LeBlanc’s GW: President’s candid approach lifts morale, leads to staff departures

Media Credit: Ethan Stoler | Contributing Photo Editor

In his first year, University President Thomas LeBlanc shed long-time administrators and began building an agenda aiming to enact gradual but far-reaching change across the University.

At the end of a meeting with senior faculty in January, University President Thomas LeBlanc asked professors how officials should spend a hypothetical $1 billion donation.

One possible approach, LeBlanc said, would be to spend $600 million to fill gaps in unmet undergraduate financial aid, $130 million to renovate the long-deteriorating Thurston Hall and about $200 million to recruit and retain top-ranked faculty – spending the full check on just three key priorities.

The point, he said, was that moving a multi-billion-dollar university like GW forward would require enormous resources, and officials would need to be strategic about where to make major investments.

“The University does have some resources, and we’re going to think about how to prioritize that in a world in which everything we care about is really expensive,” LeBlanc told the Faculty Senate.

The episode reflected the first-year president leadership style that faculty, student leaders and former officials described as enthusiastic, evidence-driven and blunt about the need for change. In interviews, University leaders past and present said LeBlanc’s approach has buoyed the University, boosting morale and raising hopes that long unaddressed issues may finally be improved.

In his first year, LeBlanc shed administrators who have been longtime fixtures in Rice Hall, heard concerns from students, faculty and staff and began building an agenda aiming to enact gradual but far-reaching change across the University.

“I think people are much more optimistic,” Harald Griesshammer, an associate professor of physics and a member of the Faculty Senate, said. “We have a lot of enthusiasm with our students, in research and faculty – he’s tapping into that enthusiasm. People see things are moving forward.”

Building a vision
LeBlanc began his tenure at GW discussing five signature areas of focus for his presidency – including long-standing priorities, like fundraising and research, and new points of emphasis around the quality of student life and the bureaucratic culture of GW.

Faculty said he adopted the right approach, first hearing from community members at a series of town hall meetings about the issues hounding GW and then attempting to solve them by bringing professors and students into policy discussions.
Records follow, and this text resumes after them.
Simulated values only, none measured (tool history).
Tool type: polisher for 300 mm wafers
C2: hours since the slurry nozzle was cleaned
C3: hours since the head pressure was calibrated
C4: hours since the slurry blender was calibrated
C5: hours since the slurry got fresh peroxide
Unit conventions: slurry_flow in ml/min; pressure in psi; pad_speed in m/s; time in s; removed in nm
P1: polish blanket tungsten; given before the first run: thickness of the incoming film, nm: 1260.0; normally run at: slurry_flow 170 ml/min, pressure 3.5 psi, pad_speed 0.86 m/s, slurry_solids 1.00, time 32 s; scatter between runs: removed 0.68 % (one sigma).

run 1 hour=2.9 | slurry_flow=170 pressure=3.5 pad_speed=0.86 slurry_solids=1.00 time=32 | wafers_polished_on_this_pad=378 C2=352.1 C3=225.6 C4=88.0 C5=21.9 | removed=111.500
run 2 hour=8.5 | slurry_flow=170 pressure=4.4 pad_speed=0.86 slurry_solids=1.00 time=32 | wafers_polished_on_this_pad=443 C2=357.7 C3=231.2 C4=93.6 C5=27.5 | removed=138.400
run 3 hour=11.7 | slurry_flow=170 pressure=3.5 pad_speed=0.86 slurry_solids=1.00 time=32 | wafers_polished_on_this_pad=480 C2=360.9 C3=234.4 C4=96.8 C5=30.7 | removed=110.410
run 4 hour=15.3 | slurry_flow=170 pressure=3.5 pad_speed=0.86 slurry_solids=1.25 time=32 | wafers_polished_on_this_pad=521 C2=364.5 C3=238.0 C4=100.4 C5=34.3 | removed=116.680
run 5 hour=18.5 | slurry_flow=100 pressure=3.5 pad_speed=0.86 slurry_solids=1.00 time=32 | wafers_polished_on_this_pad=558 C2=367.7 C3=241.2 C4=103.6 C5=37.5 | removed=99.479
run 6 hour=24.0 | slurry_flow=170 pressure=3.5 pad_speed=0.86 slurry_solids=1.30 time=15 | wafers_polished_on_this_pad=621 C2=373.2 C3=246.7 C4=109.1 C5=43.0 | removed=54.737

In his second semester, LeBlanc has begun shifting his focus to improve long-derided areas of the University, like research support and student dining, and he has restructured the administration he now leads. The president has also convened a working group to identify ways to improve frustrating processes across departments and will start a task force by next month focused on faculty research support.

Charles Garris, a professor of mechanical and aerospace engineering and the former chair of the Faculty Senate executive committee, said that as GW’s reputation has improved in academic programs and research over the last couple of decades, officials have struggled to improve a transactional mentality and make campus a “friendlier” place.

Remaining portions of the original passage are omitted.